This is the code related to my MSc thesis at the Norwegian University of Science and Technology (NTNU). The MSc program is Electronic system design and innovation with a specialization in signal processing. The goal of this thesis is to explore and compare the state of the art solutions for time series generation.
This MSc thesis is the next step of the project started in my specialization project, which took place during the Fall of 2023 and can be found here.

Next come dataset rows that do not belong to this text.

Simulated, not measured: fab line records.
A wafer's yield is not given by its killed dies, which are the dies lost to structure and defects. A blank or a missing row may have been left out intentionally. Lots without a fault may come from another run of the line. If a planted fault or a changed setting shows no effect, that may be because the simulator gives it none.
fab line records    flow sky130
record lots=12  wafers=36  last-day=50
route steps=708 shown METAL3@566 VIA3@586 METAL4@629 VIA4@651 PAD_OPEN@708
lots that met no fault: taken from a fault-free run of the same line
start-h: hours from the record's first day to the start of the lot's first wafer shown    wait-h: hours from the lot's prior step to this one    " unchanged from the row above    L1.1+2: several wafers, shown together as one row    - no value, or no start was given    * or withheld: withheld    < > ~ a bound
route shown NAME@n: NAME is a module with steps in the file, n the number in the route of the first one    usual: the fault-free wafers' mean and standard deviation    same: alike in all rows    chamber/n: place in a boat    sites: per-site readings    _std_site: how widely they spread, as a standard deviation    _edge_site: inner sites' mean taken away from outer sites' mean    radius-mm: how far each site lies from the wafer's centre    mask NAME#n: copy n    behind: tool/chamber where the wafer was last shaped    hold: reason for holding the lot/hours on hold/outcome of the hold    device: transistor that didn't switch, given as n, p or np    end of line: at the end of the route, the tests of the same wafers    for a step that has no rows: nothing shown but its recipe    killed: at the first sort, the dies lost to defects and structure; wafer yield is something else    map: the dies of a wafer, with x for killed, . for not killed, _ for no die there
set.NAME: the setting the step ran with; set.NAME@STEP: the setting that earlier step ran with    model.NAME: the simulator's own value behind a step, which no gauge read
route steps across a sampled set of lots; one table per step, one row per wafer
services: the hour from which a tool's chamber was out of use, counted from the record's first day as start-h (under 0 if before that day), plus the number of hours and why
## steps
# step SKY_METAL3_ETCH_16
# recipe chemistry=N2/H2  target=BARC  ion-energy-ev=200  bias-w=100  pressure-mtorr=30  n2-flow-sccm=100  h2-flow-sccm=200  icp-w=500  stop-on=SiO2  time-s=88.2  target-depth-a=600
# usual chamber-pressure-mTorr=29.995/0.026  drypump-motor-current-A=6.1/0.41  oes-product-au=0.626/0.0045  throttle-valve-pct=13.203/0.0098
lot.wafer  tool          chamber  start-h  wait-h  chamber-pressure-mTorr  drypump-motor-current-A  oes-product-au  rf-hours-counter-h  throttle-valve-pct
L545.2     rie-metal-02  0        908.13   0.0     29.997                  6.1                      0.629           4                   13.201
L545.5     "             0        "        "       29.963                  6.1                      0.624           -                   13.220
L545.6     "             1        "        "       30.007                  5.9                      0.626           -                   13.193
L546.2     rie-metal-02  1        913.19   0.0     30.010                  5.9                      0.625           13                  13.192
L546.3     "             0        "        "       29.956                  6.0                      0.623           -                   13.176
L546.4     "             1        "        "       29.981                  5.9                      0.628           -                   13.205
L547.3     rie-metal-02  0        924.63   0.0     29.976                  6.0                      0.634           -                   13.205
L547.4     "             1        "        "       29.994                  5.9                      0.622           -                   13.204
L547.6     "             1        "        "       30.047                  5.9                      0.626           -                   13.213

The following state-of-the-art methods are explored, but only TimeGAN is properly tested and discussed in the thesis. The other models listed below is models I believe could be suitable
Generative model | Capabilities | Github link |
---|---|---|
TimeGAN | Properly tested and discussed in the thesis | Link |
COSCI-GAN | Has separate discriminators, and a central disciminator | Link |
Fourier Flows (+RealNVP) | Doing sequence generation in the frequency domain | Link |
GMMN | Not properly explored | Link |
To compare TimeGAN to some of the more traditional methods, the methods listed below is also properly tested and discussed in the thesis
Traditional method | Description | File within this Github project |
---|---|---|
Vectorized autoregressive (VAR) | A simple autoregressive method that can handle multivariate data | AR_model.ipynb |
Basic RNN | A basic RNN (simpler than the GRU used in TimeGAN) | simple_rnn.ipynb |
Filename | Description |
---|---|
AR_model.ipynb | Testing auto_arima to find best ARIMA parameters, and use VAR to make multivariate forecast |
AR_script.py | Script to run auto_arima on the server and test many different parameters |
curve_fitting.ipynb | Use curve-fitting to find the best fitting sine curve and the frequency. Find frequency deviation between estimate and true frequency and find RSS between the generated and fitted curve |
curve_fitting_complex.ipynb | Same methods as in curve_fitting.ipynb, but for a sine consisting of 2 sines added together |
data_generation.ipynb | Notebook to generate sine waves and add additional sines on top. |
data_loading.py | The methods used to generate the sines in data_generation.ipynb, the data used in timegan.py and to generate data from a pretrained timegan-model |
evaluation.ipynb | This file is intended to collect all calculated metrics, but at the moment the different metrics are spread out in different files |
generated_AR_sines.ipynb | Showing the different sines generated by VAR |
generated_complex_sines.ipynb | Showing all the generated complex sines. |
generated_industrial_data.ipynb | Showing all the generated industrial data. |
generated_timegan_sines.ipynb | Showing the simple sines generated by TimeGAN |
loss_curves.ipynb | Small script to plot loss curves from saved terminal output |
power_spectrums.ipynb | Using FFT to find the magnitude spectrum om the simple sines generated, and then using the spectrum to estimate the frequency of the generated sine |
publicdata.py | File made to easily import idustrial data from Cognite OID |
simple_rnn.ipynb | Adaptation of a simple LSTM model to forecast data |
statistical_evaluation.ipynb | Statistical analysis of the generated data. Computation of KL and JS divergence |
timegan.py | The model definition of TimeGAN |
utils.py | Methods used i timegan.py and some general list processing functions. |
visual_analysis.ipynb | Perform PCA and t-SNE on the generated data as a visual evaluation method |
To save storage space on GitHUB and to not have to upload GBs of data, most of the generated data and the original data is not included. If the reader want to see and use the data files, these can be provided if asked for.